This difference is critical, because there is more than one way of "not believing A," one of which is skeptical doubt, which is not denial.

Friday, August 17, 2012

Be the Test Subject

Hard-hat warning. Rampant exploration ahead...

"I really feel, very strongly, that we shouldn't, you know, just SHOULDN'T, use normative language."

This was a snippet I crafted while in a Laurie Anderson mood. Yes, I was being flippant at the time, but it does suggest something interesting, does it not? It uses normative language to prescribe not using normative language.

When I was a young man, taking my first course in analytic ethics, I encountered this idea of a moral prescription and wondered what it was - how it worked. The textbook told me that it was intimately connected with words like "should," "ought," (and their contradictories), "good," "evil," and others, so I thought I'd try a little experiment. I decided to surgically remove these words from my natural discourse, my everyday speech. It quickly became apparent to me how prevalent these words and words like it are, and how subtly they are interwoven into our language.

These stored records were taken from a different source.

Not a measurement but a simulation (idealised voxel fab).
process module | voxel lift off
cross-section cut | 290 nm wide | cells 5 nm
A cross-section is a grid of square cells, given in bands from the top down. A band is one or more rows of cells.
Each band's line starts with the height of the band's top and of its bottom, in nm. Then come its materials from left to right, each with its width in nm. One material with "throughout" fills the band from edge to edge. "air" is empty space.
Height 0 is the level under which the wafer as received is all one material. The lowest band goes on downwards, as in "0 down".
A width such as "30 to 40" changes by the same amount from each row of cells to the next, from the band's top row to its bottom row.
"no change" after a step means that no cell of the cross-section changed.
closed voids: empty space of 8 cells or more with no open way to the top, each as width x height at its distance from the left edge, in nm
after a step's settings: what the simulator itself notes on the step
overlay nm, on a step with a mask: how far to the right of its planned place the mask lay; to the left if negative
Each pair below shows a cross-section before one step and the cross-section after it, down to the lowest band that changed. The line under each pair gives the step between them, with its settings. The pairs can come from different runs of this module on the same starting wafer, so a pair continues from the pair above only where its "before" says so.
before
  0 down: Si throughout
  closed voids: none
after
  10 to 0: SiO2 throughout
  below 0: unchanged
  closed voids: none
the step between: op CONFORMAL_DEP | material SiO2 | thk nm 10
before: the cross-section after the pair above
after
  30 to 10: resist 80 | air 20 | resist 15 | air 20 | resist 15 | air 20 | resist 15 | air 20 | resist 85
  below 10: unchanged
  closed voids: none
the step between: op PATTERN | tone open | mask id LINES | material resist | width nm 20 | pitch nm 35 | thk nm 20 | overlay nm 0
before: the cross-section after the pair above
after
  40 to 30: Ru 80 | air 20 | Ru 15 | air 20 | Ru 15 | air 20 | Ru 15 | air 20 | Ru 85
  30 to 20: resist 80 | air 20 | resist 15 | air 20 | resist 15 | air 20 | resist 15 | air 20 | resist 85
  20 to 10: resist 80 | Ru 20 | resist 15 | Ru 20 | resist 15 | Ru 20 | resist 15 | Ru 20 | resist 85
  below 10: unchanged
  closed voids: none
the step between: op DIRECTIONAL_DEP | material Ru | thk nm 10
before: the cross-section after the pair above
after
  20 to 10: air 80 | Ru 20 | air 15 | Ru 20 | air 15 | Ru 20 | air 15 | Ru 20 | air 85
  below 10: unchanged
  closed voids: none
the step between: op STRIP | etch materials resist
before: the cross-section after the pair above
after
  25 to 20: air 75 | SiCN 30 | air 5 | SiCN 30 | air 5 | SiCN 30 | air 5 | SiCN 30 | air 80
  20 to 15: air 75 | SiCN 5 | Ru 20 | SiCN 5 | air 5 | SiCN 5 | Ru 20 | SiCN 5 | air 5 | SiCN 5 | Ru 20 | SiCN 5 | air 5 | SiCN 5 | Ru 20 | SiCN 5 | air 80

Now, of course, we use "should/ought" in a couple of very different ways. In one sense, these words represent an expectation. Striking a nail firmly enough with a hammer "should" drive it into the board. This use of "should" is a prediction, not necessarily based on any normative considerations. This is not the meaning of "should" I was seeking to find, but it does end up becoming part of the context, in that many of our expectations are moral ones. Indeed one could argue that morality is a realm of reasonable expectations...

It is the other sense that really caught my attention as a student of analytic ethics. It is the use in which we pretend that something is to be the case based on a desire or a command (it's even hard to depict this without using those words). It is interesting to note that "should" serves a command function in our everyday language use. This is subtly disguised by a lack of direct reference to the commander.

"Do X" is a command referencing the speaker as the commander, X as the thing to be done, and the person spoken to as the one commanded. "You should do X" again gives us the X (the thing to be done), refers to the person spoken to as the commanded, but leaves the commander much less well-defined. This has the effect of making it hard to point at the commander and argue with it. Now, theists will say that the commander is God, and it is intrinsically ridiculous to argue with God, since God is, by definition, always Right in His commands. Without god(s), as moral commanders, suddenly the commander becomes obviously the speaker again and that leaves room for debate whereas before, no such room existed.

Trying to avoid prescribing normatively, I restated "oughts" and "shoulds" as if-then "must" or "expect" conditionals. If you value X, then you must Y. This kept me from asserting or "affirming" X. This had the interesting effect of distancing myself from my own normative evaluations. I started to define myself, not so much in terms of the values I held, but in my ability to recognize my own values for what they were - normative constructs, and what they weren't - facts/truths. In this way, I was able to look past my own biases and was able to start taking responsibility for not just my actions, but also my attitudes. And that's something theists never do; take responsibility for their attitudes. They don't see attitudes/values as something they have. They see them as something they are, and this is no small difference.

One of the greatest catastrophes of the Ancient Greek philosophical traditions is this idea of "living a philosophy." Of defining yourself in terms of this or that philosophical stance. We see it at work today, with phrases like, "stick to your guns," and "don't ever let them change who you are." This sentiment I find nonsensical. When did "don't change your mind" become a positive thing? When did refusing to learn and grow become a value?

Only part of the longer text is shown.